Some features are self-contained. Others cross enough systems that the changes have to land together, and the coordination becomes the hard part rather than any single change. Shipping an end-to-end conversational flight search was one of those. A user explores options through an AI assistant, selects one, and that selection saves into their booking basket. That single action spans three services and a frontend, and getting it working meant changing all of them roughly in parallel.
Building the flight options flow
The fare search service got improvements to how flight option data is structured in the conversational path. The previous structure had grown organically and was starting to show: handling and transforming it took more case-by-case logic than it should have. This pass cleaned up the data model, with consistent naming, clearer relationships between entities, and less special-casing at the edges, so downstream services and the frontend can work with it predictably.
The trip quote service got a new PATCH /quotes route for saving a selected option and merging it into an existing basket. It's a partial update. You're not replacing the basket, you're folding a selection into it, which is subtler than it sounds: the merge has to cope with a prior selection already existing, with new options conflicting with something already there, and with keeping the basket consistent throughout. What it accepts, what it returns, how it reports errors was most of the interesting work.
The frontend got updated type definitions to match. That sounds mechanical, but if the types don't reflect the actual shape of the data, you lose the compiler's ability to catch mismatches before they reach production.
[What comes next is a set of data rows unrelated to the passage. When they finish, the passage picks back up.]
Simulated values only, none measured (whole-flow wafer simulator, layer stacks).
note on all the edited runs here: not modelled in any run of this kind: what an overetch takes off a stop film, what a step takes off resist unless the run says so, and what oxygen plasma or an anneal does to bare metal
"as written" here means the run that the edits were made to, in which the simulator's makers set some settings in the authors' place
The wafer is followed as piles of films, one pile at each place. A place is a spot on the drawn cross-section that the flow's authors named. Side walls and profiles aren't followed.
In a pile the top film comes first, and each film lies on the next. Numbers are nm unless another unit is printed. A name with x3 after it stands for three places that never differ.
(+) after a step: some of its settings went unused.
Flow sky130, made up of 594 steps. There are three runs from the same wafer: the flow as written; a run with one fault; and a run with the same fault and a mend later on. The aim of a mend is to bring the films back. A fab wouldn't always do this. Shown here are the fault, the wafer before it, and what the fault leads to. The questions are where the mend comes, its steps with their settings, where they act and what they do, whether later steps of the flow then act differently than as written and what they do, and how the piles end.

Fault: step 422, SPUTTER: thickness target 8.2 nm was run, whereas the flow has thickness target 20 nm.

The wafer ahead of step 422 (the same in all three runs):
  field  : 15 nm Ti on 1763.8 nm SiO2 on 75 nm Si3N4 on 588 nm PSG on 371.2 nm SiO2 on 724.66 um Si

Instrumenting the MCP server
A separate strand was adding observability to an MCP server, the component that sits between AI tooling and the backend services it calls, translating tool invocations into API calls and structuring the responses on the way back. The instrumentation covers APM tracing, metrics, and structured logging, so you can trace a tool call end to end: how long it took, whether it succeeded, which backend it hit, and where it failed.
The constraint worth flagging is what you don't log. Tool-call requests can carry user-provided context and identifying information, so the instrumentation records the shape and outcome of each call — trace IDs, durations, status codes, error types — without persisting the content. That boundary is a design problem in its own right, and one I've written about separately.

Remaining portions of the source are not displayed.